By Frederick Noronha, IANS,

Bangalore : Myanmar’s Cyclone Nargis reminds us that we can’t stop nature’s fury. But a group of techies and communicators believe they can help people cope with such tragedies – via cyberspace.

Worldwidehelp.blogspot.com is an online venture started with volunteers, including those from Mumbai, following the tsunami of December 2004. Currently, it has been continuing its work at disaster time in different parts of the globe, in varying ways.

“We’re trying to get information about the situation in Myanmar after Cyclone Nargis. If you have access to reliable information about the situation on ground and what kind of help is needed, leave a note in the comments at (our blog),” said Mumbai-based Peter Griffin, who has long been behind the online site.

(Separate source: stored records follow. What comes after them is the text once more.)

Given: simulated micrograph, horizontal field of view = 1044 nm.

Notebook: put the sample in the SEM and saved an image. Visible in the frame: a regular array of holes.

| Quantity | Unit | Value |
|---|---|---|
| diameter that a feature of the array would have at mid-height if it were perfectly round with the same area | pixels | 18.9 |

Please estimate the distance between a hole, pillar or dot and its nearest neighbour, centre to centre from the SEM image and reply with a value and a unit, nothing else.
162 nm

The blog was started by some founders and members of the SEA EAT (South East Asian Earthquake and Tsunami) blog, wiki and database. The latter gained worldwide attention at the time of the earthquake and tsunami on Dec 26, 2004.

Now called The World Wide Help Group, it has since remobilised to aid in other relief efforts.

Today, it has spawned a number of other online ventures – The South East Asian Earthquake and Tsunami blog, the Tsunami Help Wiki, Tsunami Enquiries and Helplines or Emergency Services, Tsunami News Updates, Tsunami Help Offered, Tsunami Help Needed, and more.

It also has ventures focussing on Asia Quake, Mumbai Help, Cloudburst Mumbai (which caused widespread flooding in India’s commercial capital), Katrina Help wiki, Katrina Help blog, Rita Help blog, Quake Help blog, Quake Help wiki and SMS Quake.

Each is a well-crafted initiative that adds value.

Currently, the homepage of Worldwidehelp.blogspot.com has news from the cyclone in Myanmar, earthquakes in Nevada, a less-lethal quake in western Indonesia, wildfires in California, and more.

“The group is international. There are some Indians, but we are not really worried about nationalities here. Yes, the three people who started it (in 2004) were in India,” said Griffin, who describes himself as a freelance communications consultant, writer, blogger, online relief worker.

Others who thought of an online response to the tsunami, which drew a lot of attention and success, then included researcher and influential blogger Dina Mehta and journalist-writer Rohit Gupta, also Mumbai-based.

“As the magnitude of the situation seeped in, I shuttled between TV, computer and cellphone, seeking news, information, ways to help, anything. News there was, aplenty. But nothing about how one could help,” said Griffin.

“I had been exchanging SMSes with Rohit Gupta, founder of an online collaboration project I was part of. It struck us that the best thing we could do would be to collate information, put it all together in one place and tell people about it,” he added

The trick was to collaborate.

Coverage in major portals, The New York Times and The Guardian helped make their work in the tsunami case far more effective.

“The group self-organised over email, SMS and instant messengers. An email list8 became the main channel for group communication; instant chats and conferences happened via Yahoo! Messenger,” Griffin recalled.

From everyone trying to do everything at the same time, the team evolved sets of duties, he said.

Janitors cleaned up posts, monitors checked information that readers were leaving, linkers ensured that data stayed current, a few worked out a system for answering questions from the press, those with the right contacts networked with NGOs and aid agencies.

“The blog grew. And grew,” he said.

Griffin said the idea is to help people know how they could help in times of major crisis and where their help would be most effective. Information was the fuel, which drove such initiatives.

“Food? Sleep? Dispensable luxuries. Party invitations were declined without a whimper. People apologised profusely for the time it took to commute between work and home PCs,” Griffin recalled the days of relief work post the tsunami.

But the tsunami was not one-off. The initiative, which was thought of in India, has continued to play an online role whenever there was a major global disaster: Mumbai floods in July 2005, Hurricane Katrina in Florida (August 2005), Pakistan’s earthquake (October 2005), floods in Suriname (May 2006), and more.

Besides mere statistics of death, WorldWideHelp reminds one of the human dimensions of disaster.

According to the information on the site, in just three days of the cyclone hitting Myanmar, the price of drinking water in Yangon has increased 500 percent and the price of rice has increased 60 percent. There are no telephones or electricity and airports – with the exception of Yangon international airport – are closed. It is estimated that one million citizens may be without food, water, and shelter.